Portland police budget strives to maintain patrols

Multnomah County

A recent reorganization has put more officers on the streets as the City Council is poised to cut the bureau by $3 million.

Portland police officers in Northwest Portland, Aug. 25, 2019. (KOIN)

The Portland Tribune and Pamplin Media Group’s papers are a KOIN 6 News media partner

PORTLAND, Ore. (PORTLAND TRIBUNE) — As shootings continue to surge in Portland, many residents are likely confused about what the City Council is doing to stop them. The Portland Police Bureau is the only agency whose funding is significantly cut in the budget for the next fiscal year that the council is scheduled to consider on Wednesday, June 9, and adopt the following Thursday.

But Mayor Ted Wheeler has said that Portlanders will not see fewer officers on their streets after it takes effect on July 1, even though it has been widely reported that an unprecedented number of the existing ones are resigning or retiring early. That includes 22 in January and several more in the following months. And about 23 additional officers have applied for jobs at other agencies, according to the bureau.

Although the upcoming budget includes $5.264 million to hire 30 more officers, it takes 18 months to train them before they can begin working.

The current bureau budget includes 916 authorized positions, of which only 814 are filled. There are 630 authorized officer-rank positions, of which only 560 are filled. The next budget is not expected to be significantly different.

But Portland budget officials say the council and bureau have taken numerous steps to increase patrol levels while preparing to offset those officers that are leaving. The council has also funded a multi-pronged effort to prevent future shootings. It includes supporting community-based organizations that counsel victims and their families, funding more outreach workers that work to prevent retaliatory violence, and creating a new uniformed unit within the bureau advised by a citizen group to prevent racial profiling.

These efforts have not come without a price, however. The fiscal year 2021-2022 bureau budget is $3 million less than the current one. To increase patrol levels, the bureau underwent a reorganization several months ago that reduced staffing of specialty units and moved those officers to patrol.

Among the changes already made, 20 traffic officers, nine K9 officers, seven narcotics and organized crime officers, five public information and community engagement officers, and one behavioral health officer have all been shifted to patrol duties. That helped increase the number of patrol officers from 290 to 360 by last February.

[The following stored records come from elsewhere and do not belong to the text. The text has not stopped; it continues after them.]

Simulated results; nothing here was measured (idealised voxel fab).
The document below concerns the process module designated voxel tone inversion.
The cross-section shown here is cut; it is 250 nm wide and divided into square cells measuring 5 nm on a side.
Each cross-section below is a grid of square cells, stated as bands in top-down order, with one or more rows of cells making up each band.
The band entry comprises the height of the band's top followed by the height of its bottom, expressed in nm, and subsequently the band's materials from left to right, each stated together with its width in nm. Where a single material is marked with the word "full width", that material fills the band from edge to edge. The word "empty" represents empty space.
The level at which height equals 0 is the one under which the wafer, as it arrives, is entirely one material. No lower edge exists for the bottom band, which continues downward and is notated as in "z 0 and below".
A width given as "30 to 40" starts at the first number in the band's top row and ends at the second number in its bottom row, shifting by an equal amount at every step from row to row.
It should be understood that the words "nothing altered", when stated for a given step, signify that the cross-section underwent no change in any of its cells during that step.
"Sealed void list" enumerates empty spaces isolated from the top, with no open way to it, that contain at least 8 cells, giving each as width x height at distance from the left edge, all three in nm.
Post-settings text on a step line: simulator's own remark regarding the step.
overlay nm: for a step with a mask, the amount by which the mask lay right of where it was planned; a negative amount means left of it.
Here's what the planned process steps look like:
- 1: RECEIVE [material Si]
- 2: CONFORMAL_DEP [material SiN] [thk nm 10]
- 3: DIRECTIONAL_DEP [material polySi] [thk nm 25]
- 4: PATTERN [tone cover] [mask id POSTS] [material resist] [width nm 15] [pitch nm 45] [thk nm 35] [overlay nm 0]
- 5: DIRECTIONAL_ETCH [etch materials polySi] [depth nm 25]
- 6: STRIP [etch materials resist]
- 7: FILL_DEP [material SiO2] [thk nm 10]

There are also a number of probationary officers that are expected to finish their training and be available to take calls during the first half of the next fiscal year. The bureau also expects to triple the number of unarmed Community Service Officers who can be hired more quickly to reduce the workload on armed officers.

All of this is expected to allow the bureau to maintain patrol levels during the coming fiscal year. Then, when the future resignations and retirements are expected to create personnel shortages in the following 2022-2023 fiscal year, the 30 new officers will be available to fill in halfway through it.

Meanwhile, the council has authorized the bureau to create a uniformed Focused Intervention Team of 12 officers and two sergeants to investigate and hopefully, head off shootings. Such work had previously been done by the Gun Violence Reduction Team, but the council abolished it during social justice protests in 2020 because it had repeatedly been accused of racial profiling.

A recently-appointed Community Oversight Group is expected to analyze and track the new team’s stops and arrests. As first reported by The Oregonian, few officers have volunteered for it so far, however.